One of the perils of teaching writing is that, quite often, you end up in lengthy argument with students about why you shouldn’t use that word.
No, you shouldn’t say The Brothers Karamazov “sucks” in an academic paper.
No, you shouldn’t call your ex-girlfriend a slur in that personal narrative.
Yes, it matters that you called the author of The Pickwick Papers “Chas Dickens.”
I have to explain that standards are not arbitrary. That words have power, shape perception, carry connotation and weight. That the words a writer uses can influence the audience’s perception of the writer for good and ill even as it shapes the audience’s opinion of the subject itself.
This is doubly true for those who follow Christ.
I love words, writing. I love stories. I am a storyteller at heart. I will write until I die, even if no one ever reads it, because even in the quietest moments this is what God moves my heart to do. Christ Himself told stories, parables, delivered divine truth in manageable sizes to bewildered audiences who hung on his every word. The thought makes me smile.

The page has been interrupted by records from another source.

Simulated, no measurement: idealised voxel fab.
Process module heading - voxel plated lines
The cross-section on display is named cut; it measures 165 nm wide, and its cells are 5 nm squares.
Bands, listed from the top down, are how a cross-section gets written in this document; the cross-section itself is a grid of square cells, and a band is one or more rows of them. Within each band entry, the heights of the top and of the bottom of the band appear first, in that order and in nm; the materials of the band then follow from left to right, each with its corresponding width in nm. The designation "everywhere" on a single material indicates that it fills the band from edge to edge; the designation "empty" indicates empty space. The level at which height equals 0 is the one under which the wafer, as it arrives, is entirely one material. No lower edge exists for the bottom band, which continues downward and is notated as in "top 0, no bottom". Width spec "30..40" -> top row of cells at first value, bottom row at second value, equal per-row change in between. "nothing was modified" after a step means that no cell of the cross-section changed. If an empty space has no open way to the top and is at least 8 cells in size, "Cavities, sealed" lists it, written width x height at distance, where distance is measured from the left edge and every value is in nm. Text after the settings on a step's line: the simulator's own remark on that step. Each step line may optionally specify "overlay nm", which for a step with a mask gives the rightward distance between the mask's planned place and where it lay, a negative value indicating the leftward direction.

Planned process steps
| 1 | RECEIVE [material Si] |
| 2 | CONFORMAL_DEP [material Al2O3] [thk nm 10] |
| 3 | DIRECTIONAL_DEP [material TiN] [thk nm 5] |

Scripture warns us, repeatedly, about the malice and the power of the tongue unleashed for evil. Words can be beautiful, words can uplift, words can encourage and brighten and mend. Words can also damage, sow doubt, create confusion, tempt evil, stir up darkness.
Words can become.
Even in the most banal of circumstances, our words can affect material change, can make things true and untrue, depending on the authority of the person who speaks them. A judge can declare someone guilty or innocent: the word transforms reality. A mother names an infant. A pastor declares a couple married; a court declares a couple divorced. The words are words, and also more than words: they become a pronouncement that shapes the world.
How much more, then, the words of Christians guided by the Holy Spirit of the Living God? Out of the mouth of a Christian, transformative words can come. I can testify to it myself, to those who have spoken life or calm or peace or comfort into my life when I badly needed it. “Just words,” yes, but with the weight of the Spirit of God behind them, and resonant with His spirit. They changed me. Change me still.
And so, words of darkness also have a root. Is it surprising that a voice that speaks hatred, division, and malice could cause violence, anger, and terror? Those words, too, affect material change. And though God’s words are the only true words and the only good words, although the Word of God is the Word that will overcome, the words of darkness can cause an enormous amount of heartache and pain.
We live in a world that holds words cheaply. Social media is a part of this. Everyone speaks all the time, as much as possible, and often little thought is given to the content. The things said there exist to signal affinities, to gain approval, to manifest a persona, to gain followers, to echo others we like. To get a reaction.
“I wish I could kill her,” writes someone on Twitter about a woman he’s never met.
And then, confronted about the use of such rhetoric, the someone protests, “Look, free speech, okay, it’s not like I’m gonna grab a gun and go to somebody’s house, I’m a Christian—”
But we know from Jesus that the intent of the heart matters. That anger matters. That one does not have to literally intend to kill a person to have sinned against God in anger and in words.
“Out of the same mouth come praise and cursing,” writes James. “My brothers and sisters, this should not be.” And even more worrisome is the mouth that claims Christ but produces only cursing and cursing.
Speak life. Speak love. Speak peace. Note that none of these things preclude speaking truth. But for heaven’s sake, if we are going to differentiate ourselves from the world, the first and foremost way we can do it is by cultivating, guarding, and carefully tending to what comes out of our mouths.